Vladimir Putin, Russian President and his Sri Lankan counterpart Gotabaya Rajapaksa (Pic credit IANS)
Sri Lanka has reached out to Russia for assistance notwithstanding the stringent sanctions thrashed out by the US and EU against the latter. Colombo is keen to resume flight services with Russia with the hope of boosting tourist inflow.
The Russian state-owned carrier Aeroflot suspended operations last month after its flight carrying 191 passengers and 13 crew members was not allowed to take off from Colombo’s Bandaranaike International Airport on account of a payment dispute.
Sri Lanka, which is amid the worst economic crisis since its independence, has also asked Russia to provide fuel to tide over the situation albeit temporarily.
Sri Lanka received maximum tourists from Russia and India until February.
“We unanimously agreed that strengthening bilateral relations in sectors such as tourism, trade and culture was paramount in reinforcing the friendship our two nations share," Sri Lankan President Gotabaya Rajapaksa tweeted.
The bankrupt island nation, hit by an acute shortage of food and fuel, has defaulted on a foreign debt of $51 billion in April. The country has been forced to shut down schools and public offices.
Though it has now initiated talks with the International Monetary Fund (IMF) for a rescue package, concretisation of the deal may take a while.

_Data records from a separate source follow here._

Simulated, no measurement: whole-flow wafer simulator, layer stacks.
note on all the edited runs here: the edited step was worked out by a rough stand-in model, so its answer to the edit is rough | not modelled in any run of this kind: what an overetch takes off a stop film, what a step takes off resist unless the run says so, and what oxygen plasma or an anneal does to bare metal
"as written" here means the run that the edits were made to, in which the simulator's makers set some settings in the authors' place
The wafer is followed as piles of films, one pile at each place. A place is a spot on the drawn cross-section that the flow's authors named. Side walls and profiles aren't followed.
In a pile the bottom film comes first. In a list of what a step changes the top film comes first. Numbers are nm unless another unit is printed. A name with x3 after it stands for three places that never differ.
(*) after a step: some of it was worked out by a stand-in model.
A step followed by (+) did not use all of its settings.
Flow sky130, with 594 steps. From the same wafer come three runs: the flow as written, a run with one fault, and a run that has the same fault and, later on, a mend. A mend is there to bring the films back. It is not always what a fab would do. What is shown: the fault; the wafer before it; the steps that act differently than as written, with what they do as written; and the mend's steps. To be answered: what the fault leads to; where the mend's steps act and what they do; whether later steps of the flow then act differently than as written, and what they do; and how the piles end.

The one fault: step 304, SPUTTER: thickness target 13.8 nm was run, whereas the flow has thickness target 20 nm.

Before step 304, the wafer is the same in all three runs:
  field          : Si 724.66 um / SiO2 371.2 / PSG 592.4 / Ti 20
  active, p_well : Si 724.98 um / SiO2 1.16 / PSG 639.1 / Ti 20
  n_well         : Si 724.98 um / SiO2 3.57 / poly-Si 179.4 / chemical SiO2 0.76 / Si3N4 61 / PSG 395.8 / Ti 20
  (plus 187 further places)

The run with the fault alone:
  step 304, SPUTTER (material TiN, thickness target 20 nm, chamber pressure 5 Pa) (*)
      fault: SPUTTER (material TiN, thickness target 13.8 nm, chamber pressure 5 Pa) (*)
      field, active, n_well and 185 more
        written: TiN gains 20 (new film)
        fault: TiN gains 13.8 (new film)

Sri Lankan Prime Minister Ranil Wickremesinghe, who took charge in May, warned that it will take more than a year for things to start improving. He said that the economy has “completely collapsed.”
“The year 2023 is going to be difficult, but by 2024 things should pick up,” Wickremesinghe told Al Jazeera in a recent interview. However, he said that he is confident of being able to steer the country out of this economic mess.
Sri Lanka’s economy contracted 1.6 per cent in the March quarter.